This is Nolan at his most poetic and minimalist. Instead of Spielbergian grand displays of heroism and sacrifice, we get hundreds of scared boys on a beach, waiting to die. However, even with its constant reminders of human fragility and cowardice, it still manages to convey the inspirational quality of this event. Because it routinely rejects simplistic notions of heroism, this makes its displays of selflessness all the more profound. The sacrifices of the British every-men and fighter pilots are depicted in heart wrenching detail; producing one moment in particular that is perhaps the most singularly beautiful moment in a Nolan film. (Spoiler/Hint: A landing plane)
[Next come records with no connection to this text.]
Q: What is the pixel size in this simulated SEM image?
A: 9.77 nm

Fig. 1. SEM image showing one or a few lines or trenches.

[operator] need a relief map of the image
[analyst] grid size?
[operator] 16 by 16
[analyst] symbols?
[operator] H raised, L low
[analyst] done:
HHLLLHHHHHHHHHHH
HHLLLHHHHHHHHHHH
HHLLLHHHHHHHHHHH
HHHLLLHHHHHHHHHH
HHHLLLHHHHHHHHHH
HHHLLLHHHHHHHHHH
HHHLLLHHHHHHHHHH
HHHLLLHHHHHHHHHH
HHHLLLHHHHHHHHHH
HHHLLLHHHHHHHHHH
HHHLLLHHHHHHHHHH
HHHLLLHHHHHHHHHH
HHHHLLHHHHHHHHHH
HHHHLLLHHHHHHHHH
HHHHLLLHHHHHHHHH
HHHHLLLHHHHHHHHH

With a narrative that unceremoniously cross cuts between three seemingly discrete asynchronous chunks, a dearth of dialogue, and a reliance on using the camera to deliver the narrative, Dunkirk is strikingly non-Hollywood take on the war epic. It manages the herculean task of depicting hundreds of thousands of human bodies on an enormous frame, while also being a thesis statement in empathy. It engenders intense feelings of fear, desperation, and loss to depict the thin limbo between life and death, and the intrinsic human fear of entering the void. And yet even against the nameless and faceless forces of encroaching death, there is always a reason to persevere.

Thanks Nolan, looking forward to the next picture.